Job 10:1 - 4 gives an example of Job's improper spirit:

Job 10:1 - 4
1 “I loathe my own life;
I will give full vent to my complaint;
I will speak in the bitterness of my soul.
2 “I will say to God, ‘Do not condemn me;
Let me know why You contend with me.
3 ‘Is it right for You indeed to oppress,
To reject the labor of Your hands,
And to look favorably on the schemes of the wicked?
4 ‘Have You eyes of flesh?
Or do You see as a man sees?

The tone reflected in the words of Job was irreverent and there was a lack of the spirit of submission to God.

Instead of adopting a “sympathetic” and “understanding” approach, God's approach was to answer Job out of the whirlwind. By doing so, it came through strongly to Job that he had limitations, was a finite being, and that it was improper for him to speak to the majestic, great and wise God in that manner. God needed to put Job in his proper position and to help him realise that it was wrong for him to speak in that manner to God or about God.

It was necessary for Job to humble himself before God first before the issue of answering his perplexing questions could be considered. In the spirit and state that he was in, he would not be so receptive to God nor be able to consider the issues properly.
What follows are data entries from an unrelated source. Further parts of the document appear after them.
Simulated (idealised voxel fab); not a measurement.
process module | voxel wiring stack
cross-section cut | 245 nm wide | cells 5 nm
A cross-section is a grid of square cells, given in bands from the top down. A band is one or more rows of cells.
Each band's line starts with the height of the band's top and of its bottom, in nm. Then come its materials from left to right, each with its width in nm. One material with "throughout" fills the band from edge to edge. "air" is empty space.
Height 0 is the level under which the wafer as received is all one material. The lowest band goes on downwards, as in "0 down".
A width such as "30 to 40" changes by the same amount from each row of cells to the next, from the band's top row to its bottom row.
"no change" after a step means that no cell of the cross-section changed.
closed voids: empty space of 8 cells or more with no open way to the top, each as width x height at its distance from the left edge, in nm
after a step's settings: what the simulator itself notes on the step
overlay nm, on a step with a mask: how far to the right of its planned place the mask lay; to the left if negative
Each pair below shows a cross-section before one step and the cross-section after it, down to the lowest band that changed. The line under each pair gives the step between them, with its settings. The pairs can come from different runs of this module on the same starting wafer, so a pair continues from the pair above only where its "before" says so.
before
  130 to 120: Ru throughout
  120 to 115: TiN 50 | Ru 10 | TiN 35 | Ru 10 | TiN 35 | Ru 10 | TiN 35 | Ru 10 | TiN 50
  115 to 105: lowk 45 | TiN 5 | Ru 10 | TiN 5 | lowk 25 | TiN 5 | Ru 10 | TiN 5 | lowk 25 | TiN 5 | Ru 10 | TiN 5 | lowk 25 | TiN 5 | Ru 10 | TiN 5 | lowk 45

Rather than not being understanding towards Job, God understood him perfectly and dealt with him effectively according to what was most appropriate in the situation.

In all likelihood, Job did learn rather deeply as a result of the whole experience. He was transformed inwardly as the deficiencies within him were dealt with. The quality of his faith in God and relationship with Him were enhanced. He became better equipped to face future difficulties and testing. Should he encounter other perplexing situations in the future, he would less likely doubt and question God's character and ways because God had helped him come to a point of proper submission and worship in the midst of severe testing even without his perplexities having been addressed.

As we appreciate the way God dealt with Job, we should also learn to appreciate the way God deals with us. Instead of murmuring and complaining or entertaining doubts when situations are problematic and bewildering to us and when the evil one plants doubts in our minds about God's goodness and fairness, let us appreciate and affirm our faith in God's sovereignty and His perfect wisdom. This should be our response even when we are unable to understand what is taking place and why God allows us to go through various trials. He is the perfect Teacher and our loving heavenly Father. He knows how to take care of us and train us.

And this includes the disciplining hand of God upon us when He rebukes us for various reasons, including deficiencies in our lives. It is necessary for us to respond positively to God's disciplining hand as part of our walk with Him. It may be painful and we naturally do not like it, but it is good for us especially if we are stubborn and unrepentant or if there are deficiencies and attitudes in us that require more painful dealings.

Hebrews 12:5 - 6 tells us the correct attitude to adopt when we are disciplined by the Lord:

Hebrews 12:5 - 6
5 and you have forgotten the exhortation which is addressed to you as sons, “My son, do not regard lightly the discipline of the Lord,
Nor faint when you are reproved by Him;
6 For those whom the Lord loves He disciplines,
And He scourges every son whom He receives.”

When God disciplines us, it is part of His expression of love for us and He wants to deal with what is deficient in our lives. The goal of God's discipline is positive, that we may share His holiness (Heb. 12:11).

Hebrews 12:11
All discipline for the moment seems not to be joyful, but sorrowful; yet to those who have been trained by it, afterwards it yields the peaceful fruit of righteousness.

Although the disciplining is painful, if we respond well, it will produce the peaceful fruit of righteousness. Our response and attitude towards God have a bearing on the way God deals with us, especially in the area of discipline and what He wants to teach us. If we are more open, humble and teachable, God may not need to discipline us so severely and painfully. On the other hand, if we are stubborn, proud and unteachable, He may have to deal with us in a very painful way before we will awaken and learn. But remember, all this is done in love.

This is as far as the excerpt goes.